These are the kinds of thing that DOIs address. This article has the DOI doi:10.1023/A:1003892200897. This gives me a globally unique identifier for the article. The DOI foundation provides a resolver whereby I can go to a site that will provide me with access (albeit possibly for a fee) to the article. CrossRef provides an OpenURL service whereby I can
  • Retrieve metadata about the article given the DOI

  • Given metadata I can search for a DOI

To an end user much of this is irrelevant, but to people building the links between taxonomic names and taxonomic literature, these are pressing issues. Previously I've given some examples before where taxonomic databases such as Cataloggue of Life and ITIS store only text citations, not identifiers (such as DOIs or Handles). As a result, the user has to search for each paper "by hand". Surely in an ideal world there would be a link to the publication? If so, how do we get there? How do IPNI, Index Fungorum, ITIS, Sp2000, ZooBank, and so on link their names and references to digitised content? This is where a CrossRef-style infrastructure comes in.

Publishers "get this". Given the nature of the web where users expect to be able follow links, CrossRef deals with the issue of converting the literature cited section of a paper into a set of clickable links. Don't we want the same thing for our databases of taxonomic names? And, don't we want this for our taxonomic literature?

It is worth noting that the perception that DOIs only cover modern literature is erroneous. For example, here's the description of Megalania prisca Owen (doi:10.1098/rstl.1859.0002), which was published in 1859. The Royal Society of London has DOIs for articles published in the 18th century.

If the Royal Society can do this, why can't BHL?


Chris Freeland said...

Rod - I'd like to clarify some points. BHL is not against DOIs - far from it. We recognize the importance of them, but the cost for assigning them is not currently included in any budget line item.

Problems are also presented in the actual assignment: 1) Determining article boundaries within a scanned volume, and 2) Determining article title and authors. BHL is working on a project with PennState to develop automated processes that address these problems, but without full rekeying (again, not in our current budget), the best metadata we can pull from is dirty OCR. This is not going to be sufficient for assigning a DOI at CrossRef, so we would need human intervention to clean up text before submission. Even more expensive.
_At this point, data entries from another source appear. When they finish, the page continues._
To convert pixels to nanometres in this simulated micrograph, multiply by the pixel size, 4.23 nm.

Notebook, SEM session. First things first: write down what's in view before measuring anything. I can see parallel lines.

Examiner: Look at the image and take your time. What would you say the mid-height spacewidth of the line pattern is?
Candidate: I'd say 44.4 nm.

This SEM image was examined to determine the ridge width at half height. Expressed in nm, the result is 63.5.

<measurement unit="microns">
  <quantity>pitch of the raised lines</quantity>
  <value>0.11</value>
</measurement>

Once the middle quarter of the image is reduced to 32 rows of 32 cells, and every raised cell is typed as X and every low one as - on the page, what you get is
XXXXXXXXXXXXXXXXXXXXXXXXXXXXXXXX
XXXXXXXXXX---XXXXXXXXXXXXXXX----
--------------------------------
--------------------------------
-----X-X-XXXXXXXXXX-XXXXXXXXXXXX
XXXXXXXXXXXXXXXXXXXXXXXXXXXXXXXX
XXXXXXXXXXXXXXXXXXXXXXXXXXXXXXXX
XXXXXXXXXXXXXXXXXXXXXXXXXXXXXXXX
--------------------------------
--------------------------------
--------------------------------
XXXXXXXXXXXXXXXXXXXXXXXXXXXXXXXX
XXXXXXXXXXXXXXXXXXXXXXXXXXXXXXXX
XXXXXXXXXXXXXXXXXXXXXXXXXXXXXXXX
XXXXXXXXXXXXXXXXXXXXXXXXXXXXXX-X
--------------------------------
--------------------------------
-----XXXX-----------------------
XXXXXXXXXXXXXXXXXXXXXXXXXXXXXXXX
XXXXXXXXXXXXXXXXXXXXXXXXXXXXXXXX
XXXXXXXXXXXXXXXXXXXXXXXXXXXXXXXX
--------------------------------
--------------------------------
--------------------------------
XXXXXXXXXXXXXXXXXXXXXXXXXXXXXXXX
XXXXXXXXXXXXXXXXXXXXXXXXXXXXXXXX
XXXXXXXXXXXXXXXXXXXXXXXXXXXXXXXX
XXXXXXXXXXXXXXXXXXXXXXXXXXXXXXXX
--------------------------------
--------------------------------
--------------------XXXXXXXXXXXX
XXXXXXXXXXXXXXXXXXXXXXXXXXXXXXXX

It seems the services CrossRef provide are what entices you. I'm not suggesting that BHL should reinvent these, but aren't you concerned about building your services on top of other proprietary services? It's the closed and fee-based aspects of DOIs that seem to sit least favorably within the scientific community. As I've said before, if this were open and free it would be a moot point. But it's not, and that's what gives me pause.

Rod Page said...

Regarding the services, this is indeed what I find enticing. It's the services built on top of DOIs and metadata that make CrossRef so useful (both to users and to publishers).

Closed and fee-based can be problematic, as the recent scare over capped queries to CrossRef's OpenURL resolver showed (this issue has since been resolved). However, one could argue that it's because there is money invested in CrossRef that it succeeds -- there's no such thing as a free lunch. In the end the only services that persist are likely to be those that people value in (either directly or indirectly) financial terms.

I'm not aware of the community objecting to DOIs because it's closed, the issue always seems to be money. Yes, CrossRef is closed. We could try and create our own version along the lines of citebase. The tools are pretty much in place.

So, if I step back from DOIs for a moment, what I really want are the services that CrossRef offers. I suspect the best way to do this (in terms of integrating with existing literature) is to use DOIs, but I can live without them if we have the equivalent services.

Lastly, is anybody at BHL talking to JSTOR? They seem to have dealt with a lot of these issues (scanning articles, metadata, DOIs, etc.). Indeed, one wonders whether BHL should contract our the scanning to JSTOR...

Chris Freeland said...

BHL has talked with JSTOR, but it's another closed, fee-based system. Great if your institution participates, but effectively shuts off content to everyone else, which goes against our goal to make public domain materials available without restriction.

Rod Page said...

I was meaning more in terms of using their technology, but making the product openly available. In other words, not asking them to serve the content under their model, but getting them to do actual work.

David Shorthouse said...

Let's not forget that CrossRef is not-for-profit. There are fees because there is overhead involved in maintaining GUIDs like DOIs. Fees, though initially seen as distasteful, are exactly why DOIs work as Rod suggested. I see these fees as tokens of confidence and I'd like to see the same approach be used for museum specimens (Argument and creative approach outlined here).

Chris Freeland said...

Another obstacle is the requirement to have an ISSN when assigning a DOI - as you've previously discussed, many historic titles have no ISSN or ISBN. We've been in several meetings with the ISBN registration agency, and have started digging into the issues surrounding the assignment of ISBNs to historic monographs, but ISSNs are handled by a different agency. The ISBN issue got really ugly, really quickly, by the way, when trying to determine publisher, contributors, distributors, etc. It's an evolving model, and projects like BHL are pushing the boundaries.

Rod Page said...

Do you need ISSN's to get a DOI for a journal article? My reading of the CrossRef spec is that the ISSN is mandatory if it exists. If it doesn't, I'm not sure this precludes getting a DOI. I guess somebody from CrossRef would be able to clarify this.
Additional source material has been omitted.